But the Dodgers do not care how they've done it. They may have been beaten up Wednesday night in Game 4 at the Oakland Coliseum, having lost Kirk Gibson, Mike Marshall and Mike Scioscia and starter John Tudor to injuries over the course of this fortnight. But once again, they were not beaten.
Instead, the Dodgers countered with offensive resourcefulness and ingenuity, coupled with outstanding pitching by starter Tim Belcher and reliever Jay Howell, to beat the A's, 4-3, and take a 3-games-to-1 lead in the Series.
They can win the championship in Game 5 tonight, when the starters will be Dodger ace Orel Hershiser and the A's Storm Davis. Hershiser, who shut out the A's in Game 2 and has not lost since Aug. 14, probably will have Marshall and perhaps Scioscia back in the lineup.
"Everybody seems stunned, but we're in a position to win it," Gibson said. "It doesn't matter how we won. If we can do it one more time, any way possible, we'll be world champs."
Even if the Dodgers have to go with the same bedraggled lineup they used Wednesday night, they like their chances.
The A's, hitting a measly .186 through 4 games, couldn't beat the Seattle Mariners, let alone Hershiser, if their offense remains stagnant.
"You really can't put it into words, what we've done," Scioscia said. "I guess if you went to the dictionary and looked up the word team , you'd see the Dodgers. This is a team that always pulls together. We lose a guy, it doesn't matter."
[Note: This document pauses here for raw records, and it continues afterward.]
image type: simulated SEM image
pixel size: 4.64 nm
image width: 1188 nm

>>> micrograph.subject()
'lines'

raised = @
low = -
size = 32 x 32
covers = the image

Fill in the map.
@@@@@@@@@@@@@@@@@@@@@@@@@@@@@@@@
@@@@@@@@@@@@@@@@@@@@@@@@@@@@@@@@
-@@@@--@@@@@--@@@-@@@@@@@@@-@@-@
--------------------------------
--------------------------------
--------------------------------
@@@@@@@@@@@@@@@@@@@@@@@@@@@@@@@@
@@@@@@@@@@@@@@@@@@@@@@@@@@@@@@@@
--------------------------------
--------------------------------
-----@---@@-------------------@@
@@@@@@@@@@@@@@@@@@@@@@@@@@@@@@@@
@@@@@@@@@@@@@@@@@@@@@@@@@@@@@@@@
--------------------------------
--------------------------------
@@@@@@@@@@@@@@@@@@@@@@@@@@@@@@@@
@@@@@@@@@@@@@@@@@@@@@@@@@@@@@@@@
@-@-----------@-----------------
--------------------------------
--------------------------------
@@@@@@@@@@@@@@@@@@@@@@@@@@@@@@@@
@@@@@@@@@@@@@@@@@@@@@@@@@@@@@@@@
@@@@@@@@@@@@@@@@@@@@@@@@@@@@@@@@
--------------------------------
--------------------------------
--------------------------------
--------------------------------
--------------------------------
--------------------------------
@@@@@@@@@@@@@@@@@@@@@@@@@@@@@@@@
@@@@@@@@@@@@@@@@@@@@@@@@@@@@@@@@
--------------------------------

Wednesday night, against Oakland ace Dave Stewart, the Dodgers won by executing the hit-and-run almost perfectly, by putting their faith in a rookie starting pitcher who was bombed in his first Series start last week, and in a beleaguered relief pitcher who not only had to shut down the A's but battle a few personal demons as well.
The Dodger lineup--featuring Franklin Stubbs, Mickey Hatcher, Mike Davis and John Shelby as the meat, no, tofu , of the order--strung together enough singles, walks and A's defensive mistakes to score 4 runs, 2 unearned.
Meanwhile, Belcher became the latest Dodger pitcher to shut down the A's supposedly vaunted offense. Belcher, who lasted less than 2 innings and got a no-decision in Game 1, allowed 3 runs (2 earned) and 7 hits in 6 innings. He struck out 7 and kept the A's Bashers missing their intended targets.
When Belcher tired, on came Howell. It was another anxiety-ridden appearance for the right-handed short reliever, who gave up a game-winning home run to former teammate Mark McGwire in the ninth inning of Game 3 Tuesday night.
This time, Howell handled McGwire and those demons. With the bases loaded and 2 outs in the seventh inning, Howell forced McGwire to meekly pop his first pitch to first base to end the threat. Howell then worked a relatively non-eventful eighth inning, before the drama intensified in another ninth-inning showdown against the Bashers.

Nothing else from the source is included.